[llvm-dev] buildbot failure in LLVM on clang-native-arm-cortex-a9

Wed Aug 26 08:21:06 PDT 2015

On 26 August 2015 at 15:44, Tobias Grosser <tobias at grosser.es> wrote:
> What time-line do you have in mind for this fix? If you are in charge
> and can make this happen within a day, giving cmake + ninja a chance seems
> OK.

It's not my bot. All my bots are CMake+Ninja based and are stable enough.

> However, if the owner of the buildbot is not known or the fix can not come
> soon, I am in favor of disabling the noise and (re)enabling it when someone
> found time to address the problem and verify the solution.

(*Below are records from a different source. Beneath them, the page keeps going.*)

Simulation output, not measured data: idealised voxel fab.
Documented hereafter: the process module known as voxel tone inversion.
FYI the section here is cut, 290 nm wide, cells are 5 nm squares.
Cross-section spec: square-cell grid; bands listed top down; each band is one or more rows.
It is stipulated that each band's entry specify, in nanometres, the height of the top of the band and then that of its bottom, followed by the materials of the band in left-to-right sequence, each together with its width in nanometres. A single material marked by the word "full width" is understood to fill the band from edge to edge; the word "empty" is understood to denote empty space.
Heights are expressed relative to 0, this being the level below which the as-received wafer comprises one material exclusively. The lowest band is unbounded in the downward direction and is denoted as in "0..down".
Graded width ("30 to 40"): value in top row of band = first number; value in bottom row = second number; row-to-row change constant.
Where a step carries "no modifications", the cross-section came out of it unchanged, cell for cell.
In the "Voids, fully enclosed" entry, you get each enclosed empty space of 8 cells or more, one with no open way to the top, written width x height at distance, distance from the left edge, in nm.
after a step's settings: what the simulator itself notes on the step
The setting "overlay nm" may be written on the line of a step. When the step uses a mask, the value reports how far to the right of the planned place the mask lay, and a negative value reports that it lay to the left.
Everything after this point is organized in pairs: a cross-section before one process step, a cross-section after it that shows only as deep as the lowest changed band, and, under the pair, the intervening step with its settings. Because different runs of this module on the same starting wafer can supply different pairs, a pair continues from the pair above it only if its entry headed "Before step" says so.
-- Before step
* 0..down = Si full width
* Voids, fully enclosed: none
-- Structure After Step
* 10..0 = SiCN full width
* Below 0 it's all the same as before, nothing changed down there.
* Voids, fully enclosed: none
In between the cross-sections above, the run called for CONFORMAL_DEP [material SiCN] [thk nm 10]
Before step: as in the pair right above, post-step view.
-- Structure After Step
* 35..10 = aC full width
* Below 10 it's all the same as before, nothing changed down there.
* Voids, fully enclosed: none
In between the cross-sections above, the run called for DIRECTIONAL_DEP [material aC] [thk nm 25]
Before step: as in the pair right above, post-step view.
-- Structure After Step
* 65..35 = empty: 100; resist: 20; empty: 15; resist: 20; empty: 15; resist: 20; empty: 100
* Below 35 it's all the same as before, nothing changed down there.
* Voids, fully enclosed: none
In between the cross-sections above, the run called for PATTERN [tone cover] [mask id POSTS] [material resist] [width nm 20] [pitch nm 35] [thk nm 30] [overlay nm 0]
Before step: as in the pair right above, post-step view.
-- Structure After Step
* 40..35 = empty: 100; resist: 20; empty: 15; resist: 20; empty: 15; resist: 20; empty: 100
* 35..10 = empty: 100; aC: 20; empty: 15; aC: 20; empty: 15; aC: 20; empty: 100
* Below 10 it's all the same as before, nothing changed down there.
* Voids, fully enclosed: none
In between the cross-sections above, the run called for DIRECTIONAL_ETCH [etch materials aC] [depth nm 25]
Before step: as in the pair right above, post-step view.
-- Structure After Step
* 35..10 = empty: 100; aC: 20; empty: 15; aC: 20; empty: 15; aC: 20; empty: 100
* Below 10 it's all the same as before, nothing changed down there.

That's up to Galina. We haven't had any action against unstable bots
so far, and this is not the only one. There are lots of Windows and
sanitizer bots that break randomly and provide little information, are
we going to disable them all? How about the perf bots that still fail
occasionally and we haven't managed to fix the root cause, are we
going to disable then, too?

You're asking to reduce considerably the quality of testing on some
areas so that you can reduce the time spent looking at spurious
failures. I don't agree with that in principle. There were other
threads focusing on how to make them less spurious, more stable, less
noisy, and some work is being done on the GreenDragon bot structure.
But killing everything that looks suspicious now will reduce our
ability to validate LLVM on the range of configurations that we do
today, and that, for me, is a lot worse than a few minutes' worth of
some engineers.

> The cost of
> buildbot noise is very high, both in terms of developer time spent, but
> more importantly due to people starting to ignore them when monitoring them
> becomes costly.

I think you're overestimating the cost.

When I get bot emails, I click on the link and if it was timeout, I
always ignore it. If I can't make heads or tails (like the sanitizer
ones), I ignore it temporarily, then look again next day.

My assumption is that the bot owner will make me aware if the reason
is not obvious, as I do with my bots. I always wait for people to
realise, and fix. But if they can't, either because the bot was
already broken, or because the breakage isn't clear, I let people know
where to search for the information in the bot itself. This is my
responsibility as a bot owner.

I appreciate the benefit of having green / red bots, but you also have
to appreciate that hardware is not perfect, and they will invariably
fail once in a while. I had some Polly bots failing randomly and it
took me only a couple of seconds to infer so. I'm not asking to remove
them, even those that fail more than pass throughout the year. I
assume that, if they're still there, it provides *some* value to
someone.

cheers,
--renato